A Set is a Collection that cannot contain duplicate elements. It models the mathematical set abstraction.
The Set interface contains only methods inherited from Collection and adds the restriction that duplicate elements are prohibited.
Set also adds a stronger contract on the behavior of the equals and hashCode operations, allowing Set instances to be compared meaningfully even if their implementation types differ.
Two Set instances are equal if they contain the same elements The Java platform contains three general-purpose Set implementations: HashSet, TreeSet, and LinkedHashSet.
HashSet, which stores its elements in a hash table, is the best-performing implementation; however it makes no guarantees concerning the order of iteration.
TreeSet, which stores its elements in a red-black tree, orders its elements based on their values; it is substantially slower than HashSet.
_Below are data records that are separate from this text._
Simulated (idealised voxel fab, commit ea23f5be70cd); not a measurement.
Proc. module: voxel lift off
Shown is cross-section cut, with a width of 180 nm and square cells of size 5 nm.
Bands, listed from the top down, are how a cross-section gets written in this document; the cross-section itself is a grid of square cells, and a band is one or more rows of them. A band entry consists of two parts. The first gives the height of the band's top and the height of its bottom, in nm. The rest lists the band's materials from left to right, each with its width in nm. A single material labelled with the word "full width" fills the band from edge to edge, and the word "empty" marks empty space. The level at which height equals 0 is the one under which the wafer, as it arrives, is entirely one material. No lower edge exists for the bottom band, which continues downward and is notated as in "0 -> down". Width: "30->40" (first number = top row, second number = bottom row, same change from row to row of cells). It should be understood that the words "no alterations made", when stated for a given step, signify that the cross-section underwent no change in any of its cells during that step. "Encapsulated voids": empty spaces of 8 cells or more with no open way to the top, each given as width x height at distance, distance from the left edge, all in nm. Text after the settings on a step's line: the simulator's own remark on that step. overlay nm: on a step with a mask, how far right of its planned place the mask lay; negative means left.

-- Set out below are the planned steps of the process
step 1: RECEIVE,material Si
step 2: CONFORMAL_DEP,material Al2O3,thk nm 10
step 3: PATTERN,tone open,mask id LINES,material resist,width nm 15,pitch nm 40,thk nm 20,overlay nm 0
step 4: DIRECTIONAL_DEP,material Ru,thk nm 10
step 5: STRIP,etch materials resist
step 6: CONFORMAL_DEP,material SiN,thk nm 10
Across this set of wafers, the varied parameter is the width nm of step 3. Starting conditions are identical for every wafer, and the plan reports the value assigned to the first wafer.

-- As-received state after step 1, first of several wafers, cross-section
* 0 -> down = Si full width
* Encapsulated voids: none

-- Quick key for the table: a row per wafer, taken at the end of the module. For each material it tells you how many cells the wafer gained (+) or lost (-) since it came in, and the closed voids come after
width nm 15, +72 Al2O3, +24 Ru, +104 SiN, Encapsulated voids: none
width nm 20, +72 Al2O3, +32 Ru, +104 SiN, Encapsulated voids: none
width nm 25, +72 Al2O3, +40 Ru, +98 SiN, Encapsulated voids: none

LinkedHashSet, which is implemented as a hash table with a linked list running through it, orders its elements based on the order in which they were inserted into the set (insertion-order).
LinkedHashSet spares its clients from the unspecified, generally chaotic ordering provided by HashSet at a cost that is only slightly higher.
import java.util.*;
public class Set_example
{
public static void main(String[] args)
{
// Set demonstration using HashSet
Set hash_Set = new HashSet();
hash_Set.add("Pranav");
hash_Set.add("Nerurkar");
hash_Set.add("Is");
hash_Set.add("Using");
hash_Set.add("Set");
hash_Set.add("And");
hash_Set.add("Also");
hash_Set.add("Using");
hash_Set.add("Hash Set");
hash_Set.add("And");
hash_Set.add("Tree Set");
System.out.println("Hash Set output without the duplicates");
System.out.println(hash_Set);
// Set demonstration using TreeSet
System.out.println("Sorted Set after passing into TreeSet");
Set tree_Set = new TreeSet(hash_Set);
System.out.println(tree_Set);
// Set demonstration using Linked hash Set
System.out.println("Set after passing into Linked Hash Set");
Set linked_hash_Set = new LinkedHashSet(hash_Set);
System.out.println(linked_hash_Set);
}
}
Output:
Hash Set output without the duplicates
[Tree Set, Pranav, Set, And, Using, Hash Set, Also, Is, Nerurkar]
Sorted Set after passing into TreeSet
[Also, And, Hash Set, Is, Nerurkar, Pranav, Set, Tree Set, Using]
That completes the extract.